"Times Square Triptych,"
1986-87, one of three oils on canvas from the collection of the
artist. Photo courtesy DC Moore Gallery, New York City.
Aerial
Muse:
By Stephen May
YONKERS, N.Y. - "One must never forget," the incomparable
Gertrude Stein observed years ago, "that the earth seen from an
airplane is more splendid than the earth seen from an
automobile." Recognizing that reality, for the past 30 years
Yvonne Jacquette has utilized the vantage point of commercial
jets and private planes, as well as high-rise buildings, to
create both daytime and nighttime views of cities and towns,
factories and farmlands, rivers and harbors, and woodlands,
pastures and power plants from coast to coast and border to
border, as well as in the Far East.
Although looking from tall buildings or airplanes at cities and
landscapes below is an experience common to all of us, few other
contemporary artists have explored its artistic possibilities.

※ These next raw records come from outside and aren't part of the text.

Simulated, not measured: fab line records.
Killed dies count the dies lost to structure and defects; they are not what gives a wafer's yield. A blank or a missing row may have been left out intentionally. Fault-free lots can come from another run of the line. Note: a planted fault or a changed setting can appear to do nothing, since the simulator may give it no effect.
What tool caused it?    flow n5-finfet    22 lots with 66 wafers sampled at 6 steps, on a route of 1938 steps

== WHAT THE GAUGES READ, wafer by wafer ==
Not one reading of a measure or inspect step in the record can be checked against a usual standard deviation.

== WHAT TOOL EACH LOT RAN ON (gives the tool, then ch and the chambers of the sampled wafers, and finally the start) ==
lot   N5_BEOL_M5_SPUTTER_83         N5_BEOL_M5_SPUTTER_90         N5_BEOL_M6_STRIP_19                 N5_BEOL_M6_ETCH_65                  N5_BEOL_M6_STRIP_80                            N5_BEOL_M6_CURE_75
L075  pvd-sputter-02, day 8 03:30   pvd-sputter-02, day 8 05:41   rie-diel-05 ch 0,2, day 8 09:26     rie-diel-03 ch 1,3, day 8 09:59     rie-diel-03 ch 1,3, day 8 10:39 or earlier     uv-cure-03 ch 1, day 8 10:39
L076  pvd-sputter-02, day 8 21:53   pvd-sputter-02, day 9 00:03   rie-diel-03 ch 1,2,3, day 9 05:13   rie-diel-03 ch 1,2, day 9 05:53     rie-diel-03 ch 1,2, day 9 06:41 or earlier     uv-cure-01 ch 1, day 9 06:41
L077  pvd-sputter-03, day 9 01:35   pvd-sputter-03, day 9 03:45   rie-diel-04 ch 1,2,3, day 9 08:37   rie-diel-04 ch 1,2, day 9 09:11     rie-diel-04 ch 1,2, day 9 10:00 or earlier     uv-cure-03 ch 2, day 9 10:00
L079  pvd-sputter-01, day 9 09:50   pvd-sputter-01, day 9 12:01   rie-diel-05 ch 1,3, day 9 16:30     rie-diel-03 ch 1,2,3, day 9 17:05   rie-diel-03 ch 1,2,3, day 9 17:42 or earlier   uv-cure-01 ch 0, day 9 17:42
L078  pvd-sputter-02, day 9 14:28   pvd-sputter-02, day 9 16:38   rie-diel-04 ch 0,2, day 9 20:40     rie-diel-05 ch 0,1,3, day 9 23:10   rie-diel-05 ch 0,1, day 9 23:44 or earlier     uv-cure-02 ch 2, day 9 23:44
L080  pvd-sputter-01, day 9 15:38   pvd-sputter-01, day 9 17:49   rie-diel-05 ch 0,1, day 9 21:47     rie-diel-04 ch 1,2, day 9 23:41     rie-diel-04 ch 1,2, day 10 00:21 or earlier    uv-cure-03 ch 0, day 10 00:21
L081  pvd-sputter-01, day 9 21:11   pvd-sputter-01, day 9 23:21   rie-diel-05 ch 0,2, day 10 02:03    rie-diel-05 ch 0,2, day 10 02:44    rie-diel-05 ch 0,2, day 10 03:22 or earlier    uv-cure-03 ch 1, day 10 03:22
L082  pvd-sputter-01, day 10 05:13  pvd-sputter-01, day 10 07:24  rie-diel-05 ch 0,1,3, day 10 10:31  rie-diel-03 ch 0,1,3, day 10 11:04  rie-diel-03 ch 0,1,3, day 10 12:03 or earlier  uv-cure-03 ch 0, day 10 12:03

Evolving from faithful translations of views to images in which
she splices together segments from different angles and
locations, Jacquette's urban and rural depictions convey a sense
of complexity and wonder. Now at the top of her game, she has
gained an enviable reputation with critics and the public.
Her achievements are on view in "Aerial Muse: ," at The Hudson
River Museum through May 4. The exhibition was organized by the
Iris & Gerald Cantor Center for Visual Arts at Stanford
University and capably curated by Hilarie Faberman, Robert M. and
Ruth L. Halperin Curator of Modern and Contemporary Art at the
Cantor Center. With approximately 40 paintings, pastels, drawings
and prints, the show offers an overview of the development of the
artist's idiosyncratic landscape work.
Recognition has come relatively late for Jacquette, in part
because her career has not followed a usual evolutionary path and
her art is not easily categorized. In her mature work the artist
has sought to bring what she calls "intimacy to vastness." In the
process, in curator Faberman's words, Jacquette "embraces a
variety of contradictory tendencies -- her art is sophisticated
and childlike, earth bound and heavenly, comic and grave, and
ordinary and heroic."
"Hong Kong Ocean Pier VI," 1992. Oil on canvas from the
collection of the artist.
Jacquette was born in Pittsburgh in 1934 to a family that
eventually included seven children. Her father was an accountant
and management consultant, her mother a homemaker. Neither parent
was artistic, but they encouraged her to draw, especially her
mother. She began taking private art lessons after the family
moved to Stamford, Conn., in 1941. By the time Jacquette
graduated from Stamford High School she had won art competitions
and had a work published in Seventeen magazine.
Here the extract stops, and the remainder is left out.